French billionaire rumoured to be close to taking charge of Ireland’s incumbent telecoms operator.
Update, 8.21am, 20 December 2017: Niel’s investment vehicle NJJ Telecom Europe has been confirmed as the new owner of Eir.
Xavier Niel’s Paris-listed telecoms company Iliad is reportedly on the eve of acquiring 66pc of Eir for an estimated €1bn.
Niel owns 52pc of Iliad where he is deputy chair and chief strategy officer, and is understood to be pursuing a stake in Eir through an investment company called NJJ Capital.
Niel has a net worth estimated at €8.3bn and is also the co-owner of French newspaper Le Monde. As well as his majority stake in Iliad, Niel also has a controlling stake in Monaco Telecom.
Under the leadership of Richard Moat, Eir has undergone a dramatic turnaround from being a technology follower to a leader in terms of 4G and fibre deployment, and the company previously announced its aim to deploy fibre broadband to 1.9m premises across Ireland by the end of 2018.
A new chapter in the history of Eir
The Irish Times reported this morning (20 December) that the acquisition of 66pc of Eir places an equity value of €1.5bn on the group and an enterprise value, including debt, of €3.8bn.
The deal is expected to be announced within days and will see the departure of Moat from the company, with the likelihood of a tidy windfall.
It is likely that current shareholders – Anchorage Capital, Davidson Kempner Capital and Singapore’s sovereign wealth fund GIC – will retain significant holdings in Eir alongside Niel.

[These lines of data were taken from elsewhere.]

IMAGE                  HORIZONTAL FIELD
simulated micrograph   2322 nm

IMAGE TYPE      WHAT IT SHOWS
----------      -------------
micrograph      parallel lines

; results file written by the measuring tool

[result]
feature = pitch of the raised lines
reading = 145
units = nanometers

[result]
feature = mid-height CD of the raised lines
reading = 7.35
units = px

In its most recent financial results (2 November), Eir reported Q1 revenues of €322m and revealed that 64pc of its total broadband base and 26pc of customers are on triple- and quad-play bundles including internet, mobile, TV and phone services.
It said that it already delivered fibre to more than 100,000 out of the 300,000 rural premises agreed with the Irish Government in April 2017, adding that it has submitted detailed information as part of its application for the National Broadband Plan tender process.